Review — Focal Transformer: Focal Self-attention for Local-Global Interactions in Vision Transformers

Surrounding Tokens, Fine Grained Attention; Tokens Far Away, Coarse Granularity

Left: Visualization of the attention maps of the three heads at the given query patch (blue) in the first layer of the DeiT-Tiny model [57]. Right: An illustrative depiction of focal self-attention mechanism. Three granularity levels are used to compose the attention region for the blue query.

Focal Self-attention for Local-Global Interactions in Vision Transformers
Focal Transformer
, by Microsoft Research at Redmond, and Microsoft Cloud + AI, 2021 NeurIPS, Over 100 Citations (Sik-Ho Tsang @ Medium)
Image Classification, Transformer, Vision Transformer (ViT)

  • A new mechanism, focal self-attention, is proposed to incorporate both fine-grained local and coarse-grained global interactions.
  • Each token attends its closest surrounding tokens at fine granularity and the tokens far away at coarse granularity, and thus can capture both short- and long-range visual dependencies efficiently and effectively.
  • With focal self-attention, a new variant of Vision Transformer models, called Focal Transformer, is formed.

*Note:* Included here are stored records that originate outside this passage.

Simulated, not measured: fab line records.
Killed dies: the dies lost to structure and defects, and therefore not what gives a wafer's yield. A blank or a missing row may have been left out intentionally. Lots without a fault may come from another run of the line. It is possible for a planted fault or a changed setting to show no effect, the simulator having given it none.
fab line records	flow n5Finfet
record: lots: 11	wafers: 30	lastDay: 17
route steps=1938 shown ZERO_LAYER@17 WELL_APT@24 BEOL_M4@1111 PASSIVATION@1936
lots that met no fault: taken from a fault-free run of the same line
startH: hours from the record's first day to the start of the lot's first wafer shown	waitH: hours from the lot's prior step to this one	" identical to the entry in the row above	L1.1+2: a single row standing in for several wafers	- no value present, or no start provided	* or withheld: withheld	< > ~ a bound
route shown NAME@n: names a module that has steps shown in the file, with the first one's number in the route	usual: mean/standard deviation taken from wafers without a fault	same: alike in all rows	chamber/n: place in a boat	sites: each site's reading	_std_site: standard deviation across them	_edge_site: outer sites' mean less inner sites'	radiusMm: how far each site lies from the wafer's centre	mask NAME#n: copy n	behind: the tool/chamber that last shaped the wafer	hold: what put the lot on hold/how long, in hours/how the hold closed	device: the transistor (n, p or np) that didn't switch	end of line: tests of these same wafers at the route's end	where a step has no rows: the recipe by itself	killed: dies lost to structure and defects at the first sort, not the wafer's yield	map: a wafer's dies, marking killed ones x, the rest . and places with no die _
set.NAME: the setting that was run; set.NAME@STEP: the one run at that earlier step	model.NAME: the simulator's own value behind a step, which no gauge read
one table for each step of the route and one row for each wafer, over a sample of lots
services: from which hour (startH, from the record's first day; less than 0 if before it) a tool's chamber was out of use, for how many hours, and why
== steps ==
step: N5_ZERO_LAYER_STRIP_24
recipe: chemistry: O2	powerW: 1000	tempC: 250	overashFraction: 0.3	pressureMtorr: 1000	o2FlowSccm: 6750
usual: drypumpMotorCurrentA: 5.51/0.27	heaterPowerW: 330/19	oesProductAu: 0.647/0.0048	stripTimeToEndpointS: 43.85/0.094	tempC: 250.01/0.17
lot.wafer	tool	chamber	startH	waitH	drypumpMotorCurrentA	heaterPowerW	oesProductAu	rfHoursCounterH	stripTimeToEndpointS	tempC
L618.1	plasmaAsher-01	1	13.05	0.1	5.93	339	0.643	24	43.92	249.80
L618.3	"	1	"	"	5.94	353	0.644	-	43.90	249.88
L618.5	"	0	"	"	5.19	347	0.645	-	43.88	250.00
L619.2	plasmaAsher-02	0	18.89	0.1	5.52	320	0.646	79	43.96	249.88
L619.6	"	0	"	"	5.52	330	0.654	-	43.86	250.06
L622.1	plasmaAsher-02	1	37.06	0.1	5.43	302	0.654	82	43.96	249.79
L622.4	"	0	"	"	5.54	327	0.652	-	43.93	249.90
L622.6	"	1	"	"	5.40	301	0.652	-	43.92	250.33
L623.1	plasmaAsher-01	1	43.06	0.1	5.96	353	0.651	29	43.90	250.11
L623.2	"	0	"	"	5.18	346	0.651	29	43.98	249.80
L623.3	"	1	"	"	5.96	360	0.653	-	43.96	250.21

  1. Focal Transformer Overall Architecture
  2. Focal Self Attention
  3. Experimental Results
  4. Ablation Studies

1. Focal Transformer Overall Architecture

Model architecture for our Focal Transformers
  • To accommodate the high-resolution vision tasks, the proposed model architecture shares a similar multi-scale design.
  • An image I with the size of H×W×3 is first partitioned into patches of size 4×4, resulting in H/4×W/4 visual tokens with dimension 4×4×3.
  • Then, a patch embedding layer is used, which consists of a convolutional layer with filter size and stride both equal to 4, to project these patches into hidden features with dimension d.
  • Given this spatial feature map, it is then passed to four stages of focal Transformer blocks. At each stage i ∈ {1, 2, 3, 4}, the focal Transformer block consists of Ni focal Transformer layers. After each stage, another patch embedding layer is used to reduce the spatial size of feature map by factor 2, while the feature dimension is increased by 2.
  • For image classification tasks, the average of the output from last stage is taken and sent to a classification layer.
  • For object detection, the feature maps from last 3 or all 4 stages are fed to the detector head, depending on the particular detection method that is using.
  • The model capacity can be customized by varying the input feature dimension d and the number of focal Transformer layers at each stage {N1, N2, N3, N4}.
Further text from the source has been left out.